The United States will review its key trade legislation with African nations in order to grasp growing opportunities on the African continent while trying to keep pace with competing emerging nations such as China, Brazil and India.
US Trade Representative Michael Froman said on Monday that the US government wants to see the "seamless renewal of AGOA", which refers to the African Growth and Opportunity Act, which offers trade incentives with the US to African nations to open their economies. Signed into law in May 2000, AGOA is set to expire in September 2015.
Froman said the US wants to use the next two years to look at the act's successes and ways in which it can be improved.
He said the US will "also look at the changing economic and trade relationships that have developed between Africa and other economic partners around the world". Speaking at the Brookings Institution, Froman said he will attend the 2013 AGOA Forum in Addis Ababa, Ethiopia, later this week. The theme of this year's forum is "Sustainable Transformation through Trade and Technology".
Total African exports under AGOA have tripled. In 2012, the 39 eligible countries exported nearly $35 billion of products to the US under AGOA and its related general system of preference provisions. However, oil products still accounted for 84 percent of AGOA exports to the US in 2012.
At the moment, thousands of products on the AGOA list are allowed into the US without duty.
Calling AGOA a "significant success", Froman admitted the numbers are still small.
China eclipsed the US as Africa's largest trading partner in 2009. The trend has continued with bilateral trade exceeding $200 billion last year, registering an average annual growth of 30 percent in the past decade. This compares to $109 billion of total US trade with Africa in 2012.
Froman reiterated what US President Barack Obama said during his trip to Africa in June - that it is good that China, Brazil, Turkey and other countries are interested and involved in Africa. "The question for Africans is, What kind of trade and investment relationship do they want to have?" Froman said, emphasizing that US companies have been hiring locally and building local capacity.
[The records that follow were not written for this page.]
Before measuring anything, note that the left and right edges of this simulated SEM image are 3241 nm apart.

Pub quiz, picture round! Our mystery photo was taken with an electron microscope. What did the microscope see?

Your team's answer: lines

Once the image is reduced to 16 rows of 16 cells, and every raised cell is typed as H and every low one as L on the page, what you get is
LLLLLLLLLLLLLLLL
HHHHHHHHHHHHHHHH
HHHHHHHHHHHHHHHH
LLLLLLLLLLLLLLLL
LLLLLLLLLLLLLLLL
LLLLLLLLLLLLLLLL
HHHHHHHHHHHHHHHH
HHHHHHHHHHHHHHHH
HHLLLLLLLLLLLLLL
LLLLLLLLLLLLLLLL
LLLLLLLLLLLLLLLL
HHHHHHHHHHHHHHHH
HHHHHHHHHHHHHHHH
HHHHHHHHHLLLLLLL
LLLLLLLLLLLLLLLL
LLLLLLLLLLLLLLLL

However, in contrast to the stereotyped depiction in Western media, statistics show that about 85 percent of employees in the more than 2,000 Chinese companies operating in Africa are Africans.
AGOA, similar to other US trade policies, excludes countries that Washington considers to be performing poorly in democratic and human rights reforms, regardless of how desperate a nation is for development opportunities.
China has long practiced a policy of noninterference in the domestic affairs of other nations, and its loans to African nations come with no strings attached, unlike aid from the US and other Western nations.
He Wenping, an expert on African studies at the Chinese Academy of Social Sciences, said China's Africa policy is "non-ideological" and emphasizes "noninterference in internal affairs and respect for the choices African nations make for their own development path".
She said China places emphasis on how to help Africans build capacity by "teaching them how to fish instead of giving them fish", quoting an old Chinese proverb.